For the most part, Treasury Nominee Steven Mnuchin's five-hour confirmation hearing on January 19, 2017 focused on responding probing questions about his past associations and financial reporting oversights. Amid the sparring, however, Mnuchin was able to reveal a bit about his plans for Dodd-Frank, the Volcker Rule, and his thoughts on the future of financial regulation. Most notably, the wholesale repeal of Dodd-Frank promised during the election campaign does not appear to be on his agenda. While he believes some aspects of Dodd-Frank regulations have gone too far and are stifling growth, Mr. Mnuchin said that rather than rolling back regulations, he favored placing limits on the existing framework to make it fairer, particularly to smaller financial firms.
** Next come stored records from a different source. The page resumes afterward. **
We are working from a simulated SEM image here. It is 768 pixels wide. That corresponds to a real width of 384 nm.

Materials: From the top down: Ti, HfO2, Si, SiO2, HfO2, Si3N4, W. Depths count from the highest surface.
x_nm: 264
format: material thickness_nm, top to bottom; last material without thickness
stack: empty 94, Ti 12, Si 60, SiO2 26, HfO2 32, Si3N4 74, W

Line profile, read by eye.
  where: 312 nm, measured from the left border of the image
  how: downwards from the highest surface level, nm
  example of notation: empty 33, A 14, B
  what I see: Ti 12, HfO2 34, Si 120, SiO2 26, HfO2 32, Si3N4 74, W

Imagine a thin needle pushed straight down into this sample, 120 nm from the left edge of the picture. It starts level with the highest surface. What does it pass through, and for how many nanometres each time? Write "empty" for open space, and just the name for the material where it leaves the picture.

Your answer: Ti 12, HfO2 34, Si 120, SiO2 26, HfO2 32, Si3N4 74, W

Overall, Mnuchin said his goal with regard to financial regulation was to "work diligently to limit regulations, lower taxes on hardworking Americans and small businesses, and get the engine of economic growth firing on all cylinders once again.” Mr. Mnuchin was not questioned deeply on how he would achieve his goal, but did shed some light on certain aspects of the approach he would take in limiting regulation.
Community Banks. According to Mr. Mnuchin, “regulation is killing community banks.” He said he would like to place limits on the the Financial Stability Oversight Council (FSOC) where its oversight might hurt smaller and community banks.
Volcker Rule. Mr. Mnuchin testified that he supports the goals of the Volcker Rule. But the rule is cumbersome, unclear, and difficult for banks to implement. “I support the Volcker Rule, but there needs to be proper definition around the Volcker Rule so that banks can understand exactly what they can do and what they can’t do. . .The concept for proprietary trading doesn’t fit banks that are FDIC insured.”
Mr. Mnuchin said that he wants to improve Volcker Rule so that it is easier for banks to comply with and dealing with the Volker Rule’s unintended effect on liquidity (citing a recent Fed study on how the Volcker Rule is harming bond liquidity).
Glass-Steagall 2.0. During the campaign, President Trump floated the idea of bringing back Glass-Steagall, an idea that was ultimately added as a plank in the Republican platform. Mnuchin testified that he does "not support going back to Glass-Steagall as is,” because doing so “would have very big implications to the liquidity and capital markets and banks being able to complete necessary lending.” Rather, Mnuchin says he supports a “21st Century Glass-Steagall,” perhaps through redefining the Volcker Rule.
CFPB. Mr. Mnuchin testified that he does not favor dismantling the Consumer Financial Protection Bureau, but would merely change the way the agency is funded to increase Congressional oversight.